No one was hitting the mark. Finally, Brian spared them...  

 

“The Grateful Dead ran a wildly successful business.” 

 

And thus began day three of our 7th cohort, a deep dive into all the ways in which the Grateful Dead zigged when others zagged on their path to creating a wildly unique and successful business, and yet another way in which our Ocean MBA brings creative depth and breadth to company building. 

 

2025 Ocean MBA By The Numbers

We hosted 20 companies*... 

With founders from 10 different countries...

Building companies that are 80% pre-seed and 20% seed...

Working on problems in maritime energy, PFAS, aquafeed, climate risk, ocean forecasting, plastic alternatives and recycling, sensing, cosmetics, syn bio, desalination… 

 

At our kickoff, I challenged the room full of founders to approach the program with some of the ocean’s greatest qualities – depth and breadth. 
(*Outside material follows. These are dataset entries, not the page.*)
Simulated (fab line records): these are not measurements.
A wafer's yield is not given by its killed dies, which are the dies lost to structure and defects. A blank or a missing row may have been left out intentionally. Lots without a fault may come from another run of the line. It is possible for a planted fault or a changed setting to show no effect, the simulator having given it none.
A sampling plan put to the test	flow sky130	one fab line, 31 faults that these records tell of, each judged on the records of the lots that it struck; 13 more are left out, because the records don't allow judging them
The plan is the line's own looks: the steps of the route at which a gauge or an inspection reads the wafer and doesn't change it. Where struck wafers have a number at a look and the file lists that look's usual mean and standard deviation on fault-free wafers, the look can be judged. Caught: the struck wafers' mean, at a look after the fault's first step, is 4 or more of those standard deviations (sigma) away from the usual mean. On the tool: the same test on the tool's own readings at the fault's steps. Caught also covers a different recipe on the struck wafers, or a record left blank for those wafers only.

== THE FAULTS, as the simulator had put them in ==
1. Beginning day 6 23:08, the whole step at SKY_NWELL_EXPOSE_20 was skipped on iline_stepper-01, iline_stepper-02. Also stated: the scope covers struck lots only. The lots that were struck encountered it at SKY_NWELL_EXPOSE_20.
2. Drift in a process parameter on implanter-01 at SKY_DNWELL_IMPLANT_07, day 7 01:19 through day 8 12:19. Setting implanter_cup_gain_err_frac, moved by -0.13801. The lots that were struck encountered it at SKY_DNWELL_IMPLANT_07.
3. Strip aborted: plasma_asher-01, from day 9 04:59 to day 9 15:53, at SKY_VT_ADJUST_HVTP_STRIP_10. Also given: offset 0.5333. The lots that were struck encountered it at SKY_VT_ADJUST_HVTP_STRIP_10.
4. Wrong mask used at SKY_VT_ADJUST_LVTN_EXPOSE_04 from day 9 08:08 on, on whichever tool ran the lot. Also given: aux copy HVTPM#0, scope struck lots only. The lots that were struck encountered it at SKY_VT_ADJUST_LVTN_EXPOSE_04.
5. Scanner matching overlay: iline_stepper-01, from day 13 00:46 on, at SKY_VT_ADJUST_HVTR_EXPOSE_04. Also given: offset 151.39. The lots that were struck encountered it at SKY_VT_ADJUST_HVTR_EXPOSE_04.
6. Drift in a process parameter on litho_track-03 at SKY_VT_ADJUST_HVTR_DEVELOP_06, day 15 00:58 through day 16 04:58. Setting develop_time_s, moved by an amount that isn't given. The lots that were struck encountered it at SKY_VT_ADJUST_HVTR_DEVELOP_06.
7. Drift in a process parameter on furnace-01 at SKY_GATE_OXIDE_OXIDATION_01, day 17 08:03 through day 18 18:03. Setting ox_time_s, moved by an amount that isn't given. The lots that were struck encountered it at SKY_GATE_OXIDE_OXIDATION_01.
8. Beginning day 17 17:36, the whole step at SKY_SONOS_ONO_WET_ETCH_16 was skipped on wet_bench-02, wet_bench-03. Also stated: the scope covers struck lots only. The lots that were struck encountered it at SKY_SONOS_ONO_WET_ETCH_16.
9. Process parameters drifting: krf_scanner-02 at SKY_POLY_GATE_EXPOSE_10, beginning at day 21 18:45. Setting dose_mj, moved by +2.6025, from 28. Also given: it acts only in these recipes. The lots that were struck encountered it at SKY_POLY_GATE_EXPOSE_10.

Breadth – Like the ocean, spanning horizons as far as one can see, touching coastlines of all kinds, our Ocean MBA program encompasses breadth in a few ways. Breadth of concepts covered, breadth of the problems being tackled by the startups, and breadth of stages. We do this for a few reasons. Firstly, we want to cover the startup concepts and examples that we think are most helpful to early stage companies – regardless of their direct relevance to the ocean, or even to climate-tech. We believe there are business lessons to be learned and inspiration to be taken from across all sorts of prior examples.

 

 

For example, our partner and HubSpot cofounder, Brian Halligan, leads the cohort through the HubSpot case study and the journey he and his team took arguing over which market to go after. We then watch as the teams in the room think through their journeys. "Do we go after the Navy/defense market? Or the commercial shipping market?" "Industrial customers or municipalities?" The context is different. The concepts are the same. Knowing your customer, understanding your market, and getting to scale.   

 

Additionally, we love seeing the breadth of sectors and stages in one room. The mixing of founders -- sharing challenges and successes -- creates an ideal learning environment, and hopefully relationships that founders carry with them forever. 

 

On to depth – Like the ocean, which is on average really deep(!), we challenge the founders to engage deeply in the curriculum, from the lectures, to the breakout sessions, to those interstitial moments and hallway chats. With intention, presence, and focus, the full depth of the Ocean MBA presents itself – the opportunity for founders to simultaneously step away from their day to day work IN their business, to really immerse themselves in strategic thinking and work ON their business.

 

As an example of how valuable this can be, this year, we had a former mentor come back as a startup CEO to be in the Ocean MBA. Why? Because they've seen how the intense, and intentional depth and breadth of the program helps founders get further faster. 

 

Of course, we may be high on our own supply. So don’t take our word for it. Check out what some of the founders from this year’s cohort have to say about the Ocean MBA... 

 

The Ocean MBA would not be possible without the support of our partners – Kristin Gerber + Joe Theis at Goodwin Procter, Britt Gardner at JP Morgan, and Ben Downing, Serena Dao, and Emily Knight at The Engine. These are all tremendous champions for founders, building capacity and support for the climate-tech ecosystem to continue to grow and thrive. Thank you for being such stellar partners year after year! Additionally, our speakers, lecturers and mentors are the best! It's an honor to host and learn from folks like Rylan Hamilton (CEO of Bluewater Autonomy), Susan Hunt Stevens (CEO of Tessi), Henry Sztul (former CTO at Bowery Farms) and more. These folks are paying-it-forward with hard-learned lessons from their experiences building great companies and we are eternally grateful for the shared knowledge and inspiration. 

 

 

 

*Note: We don’t publish the list of participating companies publicly. It’s a choice we made for the first cohort and have stuck to it. When we first crafted the Ocean MBA, we asked ourselves two questions: “What could we uniquely contribute to the ecosystem?” And “What’s best for founders?” Frankly, there are a million programs with demo days and lists of startups passed around... This is not that. This is built for founders. Intimate. No journalists. No stages. No audiences. Real work and real connections with founders and mentors. We don't hide who's in the program every year, but we let the founders decide if they want to share their participation or not.